Electrolyte engineering—high-concentration and multi-solvent formulations, multi-salt strategies and functional additives—has aimed to steer interphase chemistry. Additives are attractive because they are cost-effective and manufacturing-compatible. Inorganic-rich interphases (e.g. LiF and Li_2_S) suppress parasitic reactions and promote uniform Li deposition [3,4]. However, carbonate solvents are inherently susceptible to nucleophilic attack; their decomposition products accumulate, hinder Li⁺ transport, increase polarization and exacerbate dendrite growth [5]. Thus, multifunctional additives that both enrich the inorganic species in the SEI/CEI and resist solvent decomposition are desired.
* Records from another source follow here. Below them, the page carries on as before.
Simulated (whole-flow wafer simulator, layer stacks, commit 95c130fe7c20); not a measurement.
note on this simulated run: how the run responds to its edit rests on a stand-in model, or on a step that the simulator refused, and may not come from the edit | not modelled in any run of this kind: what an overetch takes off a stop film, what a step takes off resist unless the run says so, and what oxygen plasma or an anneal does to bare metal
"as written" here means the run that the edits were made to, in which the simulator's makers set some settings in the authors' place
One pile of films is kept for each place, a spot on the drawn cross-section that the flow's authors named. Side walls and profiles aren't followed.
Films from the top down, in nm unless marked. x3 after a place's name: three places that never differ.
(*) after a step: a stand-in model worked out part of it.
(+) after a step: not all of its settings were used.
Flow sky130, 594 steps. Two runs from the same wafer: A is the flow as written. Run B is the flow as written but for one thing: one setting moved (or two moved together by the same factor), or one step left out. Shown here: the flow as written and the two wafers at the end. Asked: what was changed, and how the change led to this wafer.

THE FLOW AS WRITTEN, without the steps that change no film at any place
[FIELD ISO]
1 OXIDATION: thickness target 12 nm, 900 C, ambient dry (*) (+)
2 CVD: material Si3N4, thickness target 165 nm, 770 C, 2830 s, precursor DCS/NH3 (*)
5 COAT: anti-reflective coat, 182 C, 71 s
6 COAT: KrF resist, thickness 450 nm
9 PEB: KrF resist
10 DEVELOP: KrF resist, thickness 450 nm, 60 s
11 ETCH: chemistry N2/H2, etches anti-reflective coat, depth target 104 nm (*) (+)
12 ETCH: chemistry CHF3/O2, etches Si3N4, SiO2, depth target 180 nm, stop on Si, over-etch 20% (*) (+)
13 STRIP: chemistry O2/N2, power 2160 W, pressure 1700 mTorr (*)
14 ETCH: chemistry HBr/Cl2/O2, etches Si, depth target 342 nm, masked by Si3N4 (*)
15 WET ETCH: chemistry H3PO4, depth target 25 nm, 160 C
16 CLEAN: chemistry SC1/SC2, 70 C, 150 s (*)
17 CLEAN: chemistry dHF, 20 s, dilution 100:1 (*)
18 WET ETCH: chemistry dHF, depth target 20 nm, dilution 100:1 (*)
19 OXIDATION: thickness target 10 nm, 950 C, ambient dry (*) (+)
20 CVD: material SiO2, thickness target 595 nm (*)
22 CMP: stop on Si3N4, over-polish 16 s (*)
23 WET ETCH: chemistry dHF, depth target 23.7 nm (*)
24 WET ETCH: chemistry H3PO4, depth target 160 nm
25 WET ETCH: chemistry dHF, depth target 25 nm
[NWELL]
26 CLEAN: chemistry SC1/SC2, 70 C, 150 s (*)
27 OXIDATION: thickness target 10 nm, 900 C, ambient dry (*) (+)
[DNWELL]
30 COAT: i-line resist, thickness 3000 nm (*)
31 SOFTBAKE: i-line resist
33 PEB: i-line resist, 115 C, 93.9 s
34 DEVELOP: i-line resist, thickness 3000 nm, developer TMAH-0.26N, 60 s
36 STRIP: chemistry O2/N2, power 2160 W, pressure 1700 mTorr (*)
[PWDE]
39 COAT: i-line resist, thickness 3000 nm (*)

To address this challenge, Professor Wu and co-workers pioneered a molecularly adaptive strategy that, for the first time, achieves dual-electrode stabilization through a single molecular precursor. Specifically, they introduced 1,3-dithiane into conventional carbonate electrolytes (Fig. 1) [6]. This molecule contains two highly polarizable sulfur atoms that endow it with unique asymmetric redox properties: it undergoes preferential reduction at the lithium-metal anode to form LiF and Li_2_S, constructing a dense and ion-conductive SEI, while, at the high-voltage cathodes, it undergoes oxidation to yield Li_2_SO_3_ and organosulfur fragments, assembling into a compact CEI. Through this single-precursor redox bifunctionality, 1,3-dithiane enables the synchronous stabilization of both electrodes, mitigating crosstalk-driven
interfacial degradation in lithium-metal batteries (LMBs).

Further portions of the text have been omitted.